Merge pull request #569 from dbic/enh-reproin-doc

yarikoptic · web-flow · commit 64569f158708 · 2022-06-06T12:11:38.000-04:00
Minor face-lifts to ReproIn: align doc and code better to BIDS terms, address deprecation warnings etc
diff --git a/heudiconv/heuristics/reproin.py b/heudiconv/heuristics/reproin.py
@@ -28,7 +28,7 @@
 Sequence names on the scanner must follow this specification to avoid manual
 conversion/handling:
 
-  [PREFIX:][WIP ]<seqtype[-label]>[_ses-<SESID>][_task-<TASKID>][_acq-<ACQLABEL>][_run-<RUNID>][_dir-<DIR>][<more BIDS>][__<custom>]
+  [PREFIX:][WIP ]<datatype[-<suffix>]>[_ses-<SESID>][_task-<TASKID>][_acq-<ACQLABEL>][_run-<RUNID>][_dir-<DIR>][<more BIDS>][__<custom>]
 
 where
  [PREFIX:] - leading capital letters followed by : are stripped/ignored
@@ -42,24 +42,33 @@
        descriptive ones for e.g. SESID (_ses-movie, _ses-localizer)
 
 
-<seqtype[-label]>
-   a known BIDS sequence type which is usually a name of the folder under
-   subject's directory. And (optional) label is specific per sequence type
-   (e.g. typical "bold" for func, or "T1w" for "anat"), which could often
-   (but not always) be deduced from DICOM. Known to BIDS modalities are:
+<datatype[-suffix]>
+   a known BIDS sequence datatype which is usually a name of the folder under
+   subject's directory. And (optional) suffix is a specific sequence type
+   (e.g., "bold" for func, or "T1w" for "anat"), which could often
+   (but not always) be deduced from DICOM. Known to ReproIn BIDS modalities
+   are:
 
      anat - anatomical data.  Might also be collected multiple times across
             runs (e.g. if subject is taken out of magnet etc), so could
             (optionally) have "_run" definition attached. For "standard anat"

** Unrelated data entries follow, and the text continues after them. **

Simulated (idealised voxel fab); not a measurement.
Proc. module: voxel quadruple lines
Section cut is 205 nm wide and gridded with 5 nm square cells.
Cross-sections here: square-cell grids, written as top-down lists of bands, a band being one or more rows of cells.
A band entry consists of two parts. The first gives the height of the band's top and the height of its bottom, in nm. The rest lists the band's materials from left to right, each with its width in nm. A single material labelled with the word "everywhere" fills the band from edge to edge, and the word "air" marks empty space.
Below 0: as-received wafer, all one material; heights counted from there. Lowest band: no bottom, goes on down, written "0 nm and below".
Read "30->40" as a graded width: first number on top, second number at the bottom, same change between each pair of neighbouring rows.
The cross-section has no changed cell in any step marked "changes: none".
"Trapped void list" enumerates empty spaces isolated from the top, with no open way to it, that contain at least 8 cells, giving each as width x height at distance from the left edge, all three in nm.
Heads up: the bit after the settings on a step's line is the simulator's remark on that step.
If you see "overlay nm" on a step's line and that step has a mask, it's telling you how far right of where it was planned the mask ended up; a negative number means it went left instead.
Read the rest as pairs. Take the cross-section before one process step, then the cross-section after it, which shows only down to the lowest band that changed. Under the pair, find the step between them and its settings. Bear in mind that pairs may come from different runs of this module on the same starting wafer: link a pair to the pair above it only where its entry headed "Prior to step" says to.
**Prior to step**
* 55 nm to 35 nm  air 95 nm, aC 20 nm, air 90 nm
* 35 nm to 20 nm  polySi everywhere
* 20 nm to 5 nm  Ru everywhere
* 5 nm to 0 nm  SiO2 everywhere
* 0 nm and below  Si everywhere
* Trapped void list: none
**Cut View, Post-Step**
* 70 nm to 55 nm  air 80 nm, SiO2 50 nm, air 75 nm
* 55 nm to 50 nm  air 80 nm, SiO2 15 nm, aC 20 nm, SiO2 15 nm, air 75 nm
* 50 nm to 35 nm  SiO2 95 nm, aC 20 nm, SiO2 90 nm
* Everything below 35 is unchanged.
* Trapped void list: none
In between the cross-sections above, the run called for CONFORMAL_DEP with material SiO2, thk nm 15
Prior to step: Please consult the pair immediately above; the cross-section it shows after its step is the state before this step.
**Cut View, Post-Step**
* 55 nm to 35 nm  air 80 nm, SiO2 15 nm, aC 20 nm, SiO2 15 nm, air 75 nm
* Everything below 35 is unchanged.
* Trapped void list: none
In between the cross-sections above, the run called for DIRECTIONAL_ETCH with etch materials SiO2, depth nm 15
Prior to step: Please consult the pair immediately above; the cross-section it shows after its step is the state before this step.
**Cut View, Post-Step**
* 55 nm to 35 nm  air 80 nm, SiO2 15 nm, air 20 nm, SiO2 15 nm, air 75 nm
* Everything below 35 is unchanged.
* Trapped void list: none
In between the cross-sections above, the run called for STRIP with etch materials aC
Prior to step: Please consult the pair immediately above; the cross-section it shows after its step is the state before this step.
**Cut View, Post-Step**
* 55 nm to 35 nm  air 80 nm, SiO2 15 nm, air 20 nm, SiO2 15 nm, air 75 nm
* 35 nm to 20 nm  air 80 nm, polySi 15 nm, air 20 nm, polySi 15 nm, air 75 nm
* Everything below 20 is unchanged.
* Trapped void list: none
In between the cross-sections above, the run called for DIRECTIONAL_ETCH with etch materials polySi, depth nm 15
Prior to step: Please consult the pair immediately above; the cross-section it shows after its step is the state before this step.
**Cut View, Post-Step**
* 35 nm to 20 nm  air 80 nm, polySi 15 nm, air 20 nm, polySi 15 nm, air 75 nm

-            labels, please consult to "8.3 Anatomy imaging data" but most
-            common are 'T1w', 'T2w', 'angio'
+            suffixes, please consult to "8.3 Anatomy imaging data" but most
+            common are 'T1w', 'T2w', 'angio'.
+     beh  - behavioral data. known but not "treated".
      func - functional (AKA task, including resting state) data.
             Typically contains multiple runs, and might have multiple different
             tasks different per each run
             (e.g. _task-memory_run-01, _task-oddball_run-02)
      fmap - field maps
      dwi  - diffusion weighted imaging (also can as well have runs)
 
+   The other BIDS modalities are not known ATM and their data will not be
+   converted and will be just skipped (with a warning). Full list of datatypes
+   can be found at
+   https://github.com/bids-standard/bids-specification/blob/v1.7.0/src/schema/objects/datatypes.yaml
+   and their corresponding suffixes at
+   https://github.com/bids-standard/bids-specification/tree/v1.7.0/src/schema/rules/datatypes
+
 _ses-<SESID> (optional)
     a session.  Having a single sequence within a study would make that study
     follow "multi-session" layout. A common practice to have a _ses specifier
@@ -204,6 +213,10 @@
     'criterion': 'Closest'
 }
 
+
+KNOWN_DATATYPES = {'anat', 'func', 'dwi', 'behav', 'fmap'}
+
+
 def _delete_chars(from_str, deletechars):
     """ Delete characters from string allowing for Python 2 / 3 difference
     """
@@ -404,9 +417,9 @@ def infotodict(seqinfo):
             # 1 - PRIMARY/SECONDARY
             # 3 - Image IOD specific specialization (optional)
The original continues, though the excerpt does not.